- Barrow Wins Gambian Presidential Election, as Jammeh Concedes Defeat
The Gambia’s opposition candidate, Adama Barrow, yesterday pulled off a stunning victory, comfortably winning a presidential election and putting an end to the 22-year rule of President Yahya Jammeh.
Jammeh, who has ruled The Gambia for 22 years, has conceded defeat to Barrow, the chairman of the country’s Independent Electoral Commission (IEC) said yesterday.
This follows the precedent set in African presidential elections by Nigeria’s former President, Dr. Goodluck Jonathan, who conceded defeat to and congratulated current President Muhammadu Buhari in last year’s elections, even before the formal announcement of the full results of the make of mar election, thereby pulling the country from the brink.
“It’s really unique that someone who has been ruling this country for so long has accepted defeat,” Alieu Momar Njie told reporters in Banjul ahead of the release of the results of Thursday’s presidential election.
Chairman of the Independent Electoral Commission (IEC) said, as Gambians began to take to the streets to celebrate the biggest upset in the West African country since Jammeh seized power in a 1994 coup.
His campaign manager, Yankuba Colley, said he was not aware of the electoral commission chairman’s statement but said he believed the President would step down if the Gambian people wanted it.
Barrow won 54.54 per cent (263,515 votes), while Jammeh took 36.66 per cent (212,099) and third party candidate, Mama Kandeh, secured 102,969 votes (17.80 per cent) in the poll, which witnessed around 65 per cent turnout, the IEC said.
Jammeh, who was running for a fifth term, once said he would govern for a billion years if God willed it, was attempting to win a fifth term with his Alliance for Patriotic Reorientation and Construction (APRC).
On the streets of Bakau, a district on the outskirts of Banjul, Gambians began an impromptu street party, drumming, dancing and honking car horns.
“This man (Jammeh) beat and oppressed us,” a young man, who gave his name as Jawara told AFP, adding: “We didn’t have our freedom, but definitely Barrow will give it to us.”
Gambian state television told AFP that Jammeh would make a statement later in the day to congratulate 51-year-old Barrow, a previously unknown estate agent and former economic migrant to Britain, who was chosen as the opposition flag-bearer by a group of political parties that had joined forces for the first time, whipping up unprecedented popular support.
Barrow told AFP before the vote was announced that he was “certain” he had won.
He would likely serve a three-year term at the head of a transition reform government in the tiny former British colony that occupies a narrow sliver of land surrounded by French-speaking Senegal and pristine Atlantic Ocean beaches beloved by tourists.

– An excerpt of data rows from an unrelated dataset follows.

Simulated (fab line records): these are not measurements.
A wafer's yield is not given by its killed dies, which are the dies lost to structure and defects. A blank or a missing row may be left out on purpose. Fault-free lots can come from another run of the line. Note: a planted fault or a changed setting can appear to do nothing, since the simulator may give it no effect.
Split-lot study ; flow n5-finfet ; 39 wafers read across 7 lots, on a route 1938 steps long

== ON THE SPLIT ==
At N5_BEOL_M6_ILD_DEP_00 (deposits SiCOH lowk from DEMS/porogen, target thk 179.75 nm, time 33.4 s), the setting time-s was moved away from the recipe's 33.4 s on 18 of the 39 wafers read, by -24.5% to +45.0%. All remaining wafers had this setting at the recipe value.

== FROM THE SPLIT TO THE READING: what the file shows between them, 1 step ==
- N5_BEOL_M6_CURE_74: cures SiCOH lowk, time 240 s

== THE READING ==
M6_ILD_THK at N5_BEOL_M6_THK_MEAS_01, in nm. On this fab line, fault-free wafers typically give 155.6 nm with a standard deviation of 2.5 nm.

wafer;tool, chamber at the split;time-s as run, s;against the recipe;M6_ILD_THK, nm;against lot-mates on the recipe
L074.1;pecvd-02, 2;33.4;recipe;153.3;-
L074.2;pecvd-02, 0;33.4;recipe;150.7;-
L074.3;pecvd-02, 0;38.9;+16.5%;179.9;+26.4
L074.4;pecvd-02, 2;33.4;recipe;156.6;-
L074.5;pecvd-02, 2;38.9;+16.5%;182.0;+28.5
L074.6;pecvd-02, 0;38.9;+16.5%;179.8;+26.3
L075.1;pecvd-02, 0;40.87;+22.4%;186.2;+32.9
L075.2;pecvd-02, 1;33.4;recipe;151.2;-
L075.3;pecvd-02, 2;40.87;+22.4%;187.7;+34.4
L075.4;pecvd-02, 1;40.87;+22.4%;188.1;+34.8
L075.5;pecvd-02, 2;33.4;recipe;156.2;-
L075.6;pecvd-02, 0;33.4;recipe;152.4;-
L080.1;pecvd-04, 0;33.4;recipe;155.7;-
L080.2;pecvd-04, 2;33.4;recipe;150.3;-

Security forces had been deployed heavily in Banjul earlier yesterday amid nervousness over whether Jammeh would accept a ballot box defeat.
Before dawn broke, military and police, some covering their faces, set up checkpoints every few hundred metres on the outskirts of the capital, while citizens remained inside sleeping or watching the results come in.
“Power belongs to the people. You cannot stop us and you cannot stop them,” Barrow said at his final rally this week, while Jammeh predicted the biggest landslide of his political career and warned that protests over the election result would not be tolerated, saying The Gambia “does not allow” demonstrations.
A deeply devout Muslim, Jammeh was born in the western village of Kanilai in 1965, the year that The Gambia gained independence from Britain.
Jammeh joined the army in 1984 and 10 years later, mounted a coup with fellow army officers against then President Dawda Jawara, who had ruled the country since independence, pledging to root out corruption and hold elections.
After giving up his rank of colonel to allow him to contest elections as a civilian, Jammeh swept the vote in 1996, 2001, 2006 and 2011, following a 2002 constitutional amendment removing presidential term limits.